Sunday 16 April 2017

   File:Secretary Kerry Addresses Delegates Before Signing the COP21 Climate Change Agreement on Earth Day in New York (26514585911).jpg

          Secretary Kerry speaking at signing of Climate Change Agreement (Apr. 22, 2016)
            (credit: U.S. Department of State from United States, via Wikimedia Commons)




Even as a child, I did not believe in “miracles”; that is, events that lie beyond all rational explanation. I still don’t. Nor do I believe in the divinity of Jesus. Or, to be exact, I believe he had a spark of the divine in him, but so do all living things. He just had a lot more than most of us. But he differed from us in degree, not type. And miracles? They turn out to have rational explanations in the end.
                  
I knew even as a child that the important thing to understand was what the new deal Jesus offered humanity represented. The principles being represented in the stories were what mattered, and they seemed to me absolutely bang on. His whole worldview, for me, said that if we apply reason and love to what we know of our own history, we can find a path to survival—that is, to humanity’s surviving the hazards of its own success. In other words, once a critical mass of humans shares a model of reality that shows them how to fit into the natural world, while still respecting their fellow humans, they will live on in greater numbers than the ones who promote ignorance and war. Decency, sense, and love will prove fitter than cruelty and folly.

My faith was not destroyed when I gained an understanding of the scientific method. Nor was my passion for Science destroyed by my spiritual beliefs. The two clashed at times, my faith wavered for a while, but I gradually worked out a way to integrate the two and then to synthesize them into a new belief system—a single, unified, coherent one, whose power to guide, nourish, and inspire is greater than any power residing in our old Science or our old Religion alone could ever be.

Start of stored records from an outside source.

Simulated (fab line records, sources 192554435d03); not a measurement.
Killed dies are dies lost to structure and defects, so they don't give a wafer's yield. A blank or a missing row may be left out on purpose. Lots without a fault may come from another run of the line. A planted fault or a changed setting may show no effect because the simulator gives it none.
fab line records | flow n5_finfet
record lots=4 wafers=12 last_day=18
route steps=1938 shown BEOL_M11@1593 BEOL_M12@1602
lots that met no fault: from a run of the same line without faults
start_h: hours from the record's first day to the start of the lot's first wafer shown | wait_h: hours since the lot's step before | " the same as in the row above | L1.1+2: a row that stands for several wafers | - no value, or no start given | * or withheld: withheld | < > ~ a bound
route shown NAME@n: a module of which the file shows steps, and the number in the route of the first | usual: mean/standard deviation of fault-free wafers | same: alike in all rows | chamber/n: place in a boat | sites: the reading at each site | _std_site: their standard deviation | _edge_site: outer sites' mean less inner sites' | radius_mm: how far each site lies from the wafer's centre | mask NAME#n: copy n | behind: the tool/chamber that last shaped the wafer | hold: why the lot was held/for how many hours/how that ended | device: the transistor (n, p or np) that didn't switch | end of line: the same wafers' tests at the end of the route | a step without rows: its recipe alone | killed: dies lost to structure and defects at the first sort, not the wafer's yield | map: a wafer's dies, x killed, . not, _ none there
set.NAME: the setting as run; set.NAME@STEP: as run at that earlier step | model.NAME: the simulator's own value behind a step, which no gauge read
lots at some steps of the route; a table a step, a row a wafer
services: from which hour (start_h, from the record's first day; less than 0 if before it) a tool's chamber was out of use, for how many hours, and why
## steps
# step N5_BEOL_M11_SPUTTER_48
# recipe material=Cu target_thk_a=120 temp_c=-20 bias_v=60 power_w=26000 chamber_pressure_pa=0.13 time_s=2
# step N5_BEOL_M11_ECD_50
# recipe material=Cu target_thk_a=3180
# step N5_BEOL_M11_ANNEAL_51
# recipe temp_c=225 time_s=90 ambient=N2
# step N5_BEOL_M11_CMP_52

The question in this Age of Science is “How?” How can a rational human being in the modern era feel full, confident allegiance to both of these ways of viewing our world and our place in it, these two ways that are considered, by most people, to be incompatible? 

The answer is that they are so far from incompatible that the plural pronoun “they” does not work in this context. Only a single concept is being discussed here. There is a way of understanding and reconciling all that we know, a way that integrates it all, from our observations of events around us to the memories stored in our brains to all the concepts we use as we strive to comprehend what we see and recall, and then to design effective responses to all of it. In short, when correctly understood, Science is Religion.